America 1844 by John Bicknell

America 1844 by John Bicknell

Author:John Bicknell
Language: eng
Format: epub
Publisher: Chicago Review Press
Published: 2015-03-01T16:00:00+00:00


BOUND FOR TEXAS

Overlanders headed for California and Oregon were not the only emigrants on the move in 1844. At the very moment that the Texas annexation debate was heating up in Congress, a prince was crossing the Atlantic Ocean with ideas of planting a German colony in the Lone Star Republic. If Thomas Hart Benton had known about Prince Carl of Solms-Braunfels, a nephew of Queen Victoria and a college friend of Prince Albert, he might have enlisted the German blue blood.

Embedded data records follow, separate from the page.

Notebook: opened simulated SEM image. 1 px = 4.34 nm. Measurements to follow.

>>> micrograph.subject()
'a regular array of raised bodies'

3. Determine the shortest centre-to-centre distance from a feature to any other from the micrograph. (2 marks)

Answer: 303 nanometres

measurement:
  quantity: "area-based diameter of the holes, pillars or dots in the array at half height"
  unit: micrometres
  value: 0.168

Prince Carl was a leader in the Mainzer Verein, the Society for the Protection of German Immigrants to Texas, founded in Germany in 1842 for the purpose of buying land in and providing transportation to the Lone Star Republic. Neither Prince Carl nor the other nobles involved in the venture were interested in becoming Americans, and they loudly opposed annexation.

Inspired by tales of the land of plenty sent home by earlier German immigrants such as Moses Schallenberger’s late parents and the ancestors of Henry Sager, the Adelsverein (noble association), so called because it was made up of twenty-one noblemen, began raising money and recruiting would-be emigrants, who were promised a cut-rate voyage by ship from Europe to Texas, wagons to take them to their land grants, a prebuilt house, seed and farm implements, schools, and churches. With such inducements, the German states, in the early throes of the unrest that would eventually lead to revolution in 1848, were a target-rich market. Hundreds of recruits were signed up.

As is often the case, things were not quite as shiny as the marketing department portrayed. The first contract the Adelsverein made for a land purchase expired before any emigrants arrived, so a new plot had to be found and purchased. That land, more than a hundred miles from civilization and not particularly fertile, happened to be occupied by Comanches. Construction of housing, schools, and churches lagged. So two leaders of the organization—Prince Carl and Alexander Bourgeois d’Orvanne, a land speculator and the group’s colonial director, whom the prince would come to dislike—were selected to travel to Texas ahead of the first wave of emigrants to speed affairs along.

On May 19, as the Oregon- and California-bound overlanders were pushing away from the Missouri River, the two men departed Liverpool aboard the steamer Caledonia. “The weather was beautiful,” Prince Carl wrote in his diary, but he quickly developed a bad case of seasickness and suffered from one malady or another for most of the voyage. Once they struck land, in Boston, on June 1, their mode of transportation changed to rail, but the complaints continued. “Had a terrible night,” he wrote on June 14, “the heat, mosquitoes, roaches.” They traveled through New York, Philadelphia, and Baltimore. They were less than a hundred miles from the Capitol on the day the Senate voted down annexation, but their train turned westward and took them on to Pittsburgh, then turned south to Cincinnati and finally reached New Orleans on June 19.